The Delhi High Court on Thursday dismissed criminal revision petitions filed by Uphaar cinema hall owners, Sushil Ansal and Gopal Ansal, and two others challenging their summoning by an Additional Chief Metropolitan Magistrate (ACMM) here in a case of tampering of evidence in the Uphaar fire tragedy case of 1997.
Justice S. Muralidhar of the Court also imposed a cost of Rs.25,000 on each of the petitioners.
The two other petitioners were Dharamvir Malhotra and Prem Prakash Batra. They were employees of the Ansals at the time of the tragedy.
Dismissing the four petitions, Justice Muralidhar said: “This Court does not find any merit in any of the petitions. Each of the petitions is accordingly dismissed with a cost of Rs.25,000 each.”

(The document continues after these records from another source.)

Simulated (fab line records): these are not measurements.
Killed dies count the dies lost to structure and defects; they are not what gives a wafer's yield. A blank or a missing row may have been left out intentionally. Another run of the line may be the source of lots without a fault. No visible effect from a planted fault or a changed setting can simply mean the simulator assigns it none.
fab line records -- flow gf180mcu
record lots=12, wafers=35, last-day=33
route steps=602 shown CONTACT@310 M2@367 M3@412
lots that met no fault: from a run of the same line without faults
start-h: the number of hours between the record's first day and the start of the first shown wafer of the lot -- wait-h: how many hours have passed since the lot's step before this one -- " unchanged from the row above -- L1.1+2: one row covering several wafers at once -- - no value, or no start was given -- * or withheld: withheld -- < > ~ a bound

The Court directed the petitioners to pay the costs to the Delhi Government within four weeks from the pronouncement of the judgment.
Taking cognisance of a supplementary charge-sheet filed by the Economic Offences Wing of the Delhi police in January last year for allegedly removing, tampering and mutilating important documents of the Uphaar fire tragedy case in conspiracy with a clerk in a trial court here in 2003, ACMM had summoned the Ansals and other accused in the case.
The investigating agency charge-sheeted them under Sections 120-B (criminal conspiracy), 201 (causing disappearance of evidence or giving false information to screen offenders) and 409 (criminal breach of trust) of the Indian Penal Code.
The other accused who are being prosecuted in the case are H.S. Panwar and Anoop Singh.
The charge-sheet said that court clerk Dinesh Chand Sharma was the henchman of the Ansals. They had entered into a conspiracy with him for tampering with the evidence. The charge was prima facie made out against the Ansals on the ground that Prem Prakash Batra had got the clerk a job following his dismissal from the court service at twice the normal salary in A-Plus Security Agency which also provided security services to a company under the control of the Ansals, the charge-sheet said.
Sushil Ansal also provided a job to accused H.S. Panwar, a former Delhi Fire Service employee, in his company, Sushant Estate, after his retirement.
“Evidence has come on record to prove that accused Panwar has committed serious acts of commission and omission during his service by rendering services to the Ansals,” the charge-sheet said.
The EOW had registered the case in 2006 on a Delhi High Court direction on a petition by Association of the Victims of Uphaar Tragedy convener Neelam Krishnamurthy.
The removal and tampering with the papers came to light when the public prosecutor in the fire tragedy case had in 2003 noticed that several important documents filed along with the charge-sheet were missing from the court record or had been tampered with or mutilated by tearing off certain portions or sprinkling ink on them.
The prosecutor had brought this to the notice of the court. The court had ordered an inquiry into it and later ordered dismissal of the clerk on the basis of the probe report.